Question

Three forces \(F_1, F_2\) and \(F_3\) acting on a body of mass \(m\) keep the body stationary. If the forces \(F_1\) and \(F_2\) are mutually perpendicular, the acceleration of the body when the force \(F_3\) is removed is

• A. \(\frac{F_3}{m}\)
• B. \(\frac{F_1F_2}{m}\)
• C. \(\frac{(F_1 - F_2)}{m}\)
• D. \(\frac{F_1}{m}\)
• E. \(\frac{F_2}{m}\)

Hint:

If forces balance initially, removing one gives net force equal to that force.

Answer 1

The Correct Option is A

Concept: For equilibrium: \[ \vec{F}_1 + \vec{F}_2 + \vec{F}_3 = 0 \]
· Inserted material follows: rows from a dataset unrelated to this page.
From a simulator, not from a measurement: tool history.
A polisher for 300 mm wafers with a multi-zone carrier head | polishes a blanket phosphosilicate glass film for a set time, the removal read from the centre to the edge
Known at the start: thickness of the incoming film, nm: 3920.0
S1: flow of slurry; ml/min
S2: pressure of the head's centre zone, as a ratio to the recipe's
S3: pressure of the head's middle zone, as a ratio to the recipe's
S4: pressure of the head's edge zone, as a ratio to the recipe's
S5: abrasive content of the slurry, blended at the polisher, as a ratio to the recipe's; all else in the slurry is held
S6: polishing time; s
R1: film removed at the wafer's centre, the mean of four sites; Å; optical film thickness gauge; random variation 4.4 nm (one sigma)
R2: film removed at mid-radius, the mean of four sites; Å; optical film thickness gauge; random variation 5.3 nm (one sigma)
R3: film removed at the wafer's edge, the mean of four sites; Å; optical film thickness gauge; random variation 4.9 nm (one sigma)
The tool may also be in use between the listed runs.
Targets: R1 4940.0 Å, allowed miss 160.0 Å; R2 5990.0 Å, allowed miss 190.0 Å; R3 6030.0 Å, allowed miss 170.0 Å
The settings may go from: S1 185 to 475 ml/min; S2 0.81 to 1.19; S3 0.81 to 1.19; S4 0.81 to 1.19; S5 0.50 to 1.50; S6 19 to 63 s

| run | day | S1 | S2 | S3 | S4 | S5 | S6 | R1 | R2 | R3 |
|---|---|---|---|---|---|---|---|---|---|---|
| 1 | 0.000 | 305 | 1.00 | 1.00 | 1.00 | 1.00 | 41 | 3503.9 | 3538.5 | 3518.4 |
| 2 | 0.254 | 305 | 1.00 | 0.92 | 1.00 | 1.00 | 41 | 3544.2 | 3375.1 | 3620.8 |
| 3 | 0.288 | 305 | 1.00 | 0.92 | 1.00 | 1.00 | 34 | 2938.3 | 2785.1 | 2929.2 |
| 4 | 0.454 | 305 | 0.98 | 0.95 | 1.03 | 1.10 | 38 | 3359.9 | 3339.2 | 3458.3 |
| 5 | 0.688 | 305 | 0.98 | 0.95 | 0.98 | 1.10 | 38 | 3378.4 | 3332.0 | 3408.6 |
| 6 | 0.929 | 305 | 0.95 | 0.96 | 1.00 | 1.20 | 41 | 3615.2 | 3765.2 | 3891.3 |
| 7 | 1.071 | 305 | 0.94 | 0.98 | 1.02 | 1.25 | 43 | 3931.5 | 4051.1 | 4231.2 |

Step 1: Rearrange equation.
\[ \vec{F}_3 = -(\vec{F}_1 + \vec{F}_2) \]

Step 2: After removing \(F_3\).
Net force: \[ \vec{F}_{net} = \vec{F}_1 + \vec{F}_2 = -\vec{F}_3 \]

Step 3: Acceleration.
\[ a = \frac{F_{net}}{m} = \frac{F_3}{m} \]